All images courtesy of Philipp Stollenmayer

The central conceit for Zip-Zap, a tactile puzzle game for iOS and Android, is so perfectly conveyed in the thirteen words of its App Store description that I'm just going to copy it in its entirety:

  1. Touch to contract.

  2. Release to let go.

  3. Bring the clumsy mechanical beings home.

"Home" is a small, white circle on each single-screen level of the game, and you must bring either a mechanical contraption or a grey ball to rest in it. Touch to contract. Release to let go. Wait in the circle for three seconds. And that's it. Sometimes, simple ingredients can combine to make more than the sum of their parts, and, moving through the game's levels, something brilliant began to make itself clear: Zip-Zap is one of the funniest puzzle games I've ever played.

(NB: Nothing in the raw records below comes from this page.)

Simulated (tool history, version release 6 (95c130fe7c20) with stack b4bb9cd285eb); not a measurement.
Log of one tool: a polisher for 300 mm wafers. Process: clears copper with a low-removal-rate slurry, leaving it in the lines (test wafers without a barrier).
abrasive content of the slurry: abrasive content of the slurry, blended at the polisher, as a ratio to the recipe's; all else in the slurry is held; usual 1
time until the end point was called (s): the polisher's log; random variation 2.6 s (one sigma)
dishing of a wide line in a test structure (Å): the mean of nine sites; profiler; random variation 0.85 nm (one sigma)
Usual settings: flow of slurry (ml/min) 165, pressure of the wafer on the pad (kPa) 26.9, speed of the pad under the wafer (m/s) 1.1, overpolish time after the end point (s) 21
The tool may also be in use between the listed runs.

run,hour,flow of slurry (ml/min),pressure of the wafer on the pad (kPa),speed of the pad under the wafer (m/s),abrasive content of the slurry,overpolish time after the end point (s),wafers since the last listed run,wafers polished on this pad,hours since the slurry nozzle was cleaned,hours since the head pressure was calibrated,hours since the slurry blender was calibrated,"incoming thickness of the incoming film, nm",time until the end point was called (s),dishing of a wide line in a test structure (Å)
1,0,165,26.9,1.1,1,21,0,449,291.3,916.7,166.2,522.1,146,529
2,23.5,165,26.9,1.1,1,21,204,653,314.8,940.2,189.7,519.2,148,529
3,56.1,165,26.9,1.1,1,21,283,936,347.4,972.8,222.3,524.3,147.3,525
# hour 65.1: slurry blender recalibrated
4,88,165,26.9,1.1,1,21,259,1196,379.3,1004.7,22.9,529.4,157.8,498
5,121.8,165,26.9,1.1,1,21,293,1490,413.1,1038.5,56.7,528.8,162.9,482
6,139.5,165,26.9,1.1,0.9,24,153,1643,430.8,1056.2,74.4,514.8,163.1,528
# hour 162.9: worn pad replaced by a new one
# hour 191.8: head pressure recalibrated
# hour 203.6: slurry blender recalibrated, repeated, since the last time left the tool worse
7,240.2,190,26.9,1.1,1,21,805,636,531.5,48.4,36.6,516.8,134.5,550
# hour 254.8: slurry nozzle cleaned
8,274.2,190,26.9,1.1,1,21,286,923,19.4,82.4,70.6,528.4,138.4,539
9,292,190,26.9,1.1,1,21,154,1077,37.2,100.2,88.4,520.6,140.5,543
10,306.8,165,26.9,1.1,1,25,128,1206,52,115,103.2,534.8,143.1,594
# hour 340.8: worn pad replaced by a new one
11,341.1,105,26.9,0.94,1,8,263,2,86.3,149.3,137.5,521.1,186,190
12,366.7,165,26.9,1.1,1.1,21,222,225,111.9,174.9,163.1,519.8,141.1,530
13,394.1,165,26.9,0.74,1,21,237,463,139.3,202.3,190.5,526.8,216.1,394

Humor in games generally comes in two varieties. There's the narrative kind, seen in Portal 2 or Lego City Undercover, where talented writers and designers desperately try to account for players plunging off-script or resolutely heading in a certain direction. There are one-liners and running gags and it's hard as hell to get right but brilliant fun to see working well.

Then there's mechanical humor. A mis-timed jump in Breath of the Wild sees you shield surfing blissfully off a cliff. A single, inconsequential bat in Spelunky sets off a chain reaction that brings most of the level down around you. A molotov cocktail, intended to scare off some invaders in Battlegrounds, nearly sets two friendly players on fire. This sort of humor, usually based around slapstick, derives itself from the unusual or unexpected results of mechanical interactions, and as such is usually driven by the game's systems, rather than directly by the hand of its designers. Sure, the Spelunky team encouraged its systems to spiral out of control, but they didn't hand-place the bat, nor did they stage the disaster that followed.

Zip-Zap, though, manages to be something rare: a game of mechanical humor that is deeply, visibly authored.

This wasn't clear at first. I was gently guided through five or ten puzzles that taught the most basic mechanics—how, after irrevocably screwing up a level, you can swipe left to instantly reset it—how on completion, each colorful piece on the screen drops satisfyingly off the bottom as though all the screws holding the level together have been removed. I breezed through these levels and found them simple and charming and began, almost effortlessly, to assign personality to the mechanical contraptions.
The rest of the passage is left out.